Dystopian With a Plausible Premise

The Subprimes - Karl Taro Greenfeld, Adam Verner


Yes, you heard me right--this is a dystopian novel with an actual plausible premise.  This was a case where the book's "blurb" description made me want to read the book.  I don't usually include blurbs in my reviews, but I'll reproduce this one, since it's what pulled me in:


In a future America that feels increasingly familiar, you are your credit score. Extreme wealth inequality has created a class of have-nothings: Subprimes. Their bad credit ratings make them unemployable. Jobless and without assets, they’ve walked out on mortgages, been foreclosed upon, or can no longer afford a fixed address. Fugitives who must keep moving to avoid arrest, they wander the globally warmed American wasteland searching for day labor and a place to park their battered SUVs for the night.
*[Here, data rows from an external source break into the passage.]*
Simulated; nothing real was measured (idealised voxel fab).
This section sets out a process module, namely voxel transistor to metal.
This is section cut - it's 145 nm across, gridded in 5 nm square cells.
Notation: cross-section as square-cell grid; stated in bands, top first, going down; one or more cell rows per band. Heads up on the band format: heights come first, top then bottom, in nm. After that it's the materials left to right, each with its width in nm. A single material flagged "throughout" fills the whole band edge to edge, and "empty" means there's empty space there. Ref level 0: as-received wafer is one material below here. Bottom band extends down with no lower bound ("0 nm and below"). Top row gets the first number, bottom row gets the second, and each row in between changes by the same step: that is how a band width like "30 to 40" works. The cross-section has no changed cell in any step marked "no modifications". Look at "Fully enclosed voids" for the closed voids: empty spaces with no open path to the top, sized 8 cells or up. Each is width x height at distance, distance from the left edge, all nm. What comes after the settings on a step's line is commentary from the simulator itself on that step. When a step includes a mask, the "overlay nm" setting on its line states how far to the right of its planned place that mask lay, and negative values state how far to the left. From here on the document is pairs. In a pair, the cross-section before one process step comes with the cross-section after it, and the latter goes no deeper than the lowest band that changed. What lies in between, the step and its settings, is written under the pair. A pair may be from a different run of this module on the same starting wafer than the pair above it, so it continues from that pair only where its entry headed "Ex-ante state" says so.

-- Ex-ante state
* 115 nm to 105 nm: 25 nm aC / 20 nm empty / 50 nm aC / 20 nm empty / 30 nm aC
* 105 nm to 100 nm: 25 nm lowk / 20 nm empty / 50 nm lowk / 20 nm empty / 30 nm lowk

Karl Taro Greenfeld’s trenchant satire follows the fortunes of two families whose lives reflect this new dog-eat-dog, survival-of-the-financially-fittest America. Desperate for work and food, a Subprime family has been forced to migrate east, hoping for a better life. They are soon joined in their odyssey by a writer and his family—slightly better off, yet falling fast. Eventually, they discover a small settlement of Subprimes who have begun an agrarian utopia built on a foreclosed exurb. Soon, though, the little stability they have is threatened when their land is targeted by job creators for shale oil extraction.

But all is not lost. A hero emerges, a woman on a motorcycle—suspiciously lacking a credit score—who just may save the world.

In The Subprimes, Karl Taro Greenfeld turns his keen and unflinching eye to our country today—and where we may be headed. The result is a novel for the 99 percent: a darkly funny comedy about paradise lost and found, the value of credit, economic policy, and the meaning of family.


In the tradition of Orwell, Greenfeld cannily assesses the current conditions in the U.S. economic situation and extrapolates a highly likely not-too-distant future.  There is dark humor here, but it's the kind of laugh where you feel uncomfortable at the same time that you are laughing, because it's "funny 'cause it's true," and it's a truth that hurts.  There is a painful recognition over the practice of naming laws for the opposite of what they actually do.  Like the "National Energy Independence Act" abolishing renewable-energy technology, the "National Right to Work" act removing the minimum wage, the "National Internet Freedom Act" outlawing free wireless, and so on.  Unfettered capitalism has increased the disparity between the 1% and everyone else, and privatization has helped make life untenable for most.  Even calling 911 entails a choice between premium service and standard.


Often while listening to this book, I caught myself thinking that it felt like something that T.C. Boyle might write if someone slipped him a pill that gives him hope and assures him that not every single person in the world is a hypocrite.  But on the other hand, I don't think even TCB would end a book in just the way Greenfeld ends this one.  I have some mixed feelings at the end,

as it turns into a bit of a religious allegory.  Though the narrative at least offers an alternate, secular reading of what happens, and not in that Life of Pi "the religious version is the better story, and you suck if you choose the non-miraculous narrative" way.  But I am enormously gratified to read a contemporary novel where the good guys actually prevail, so I won't quibble.  Go 99%!

(show spoiler)

In case you can't tell, I recommend this heartily.  I even recommended it to my husband, a finance geek who almost never reads fiction.  I hope he actually reads it!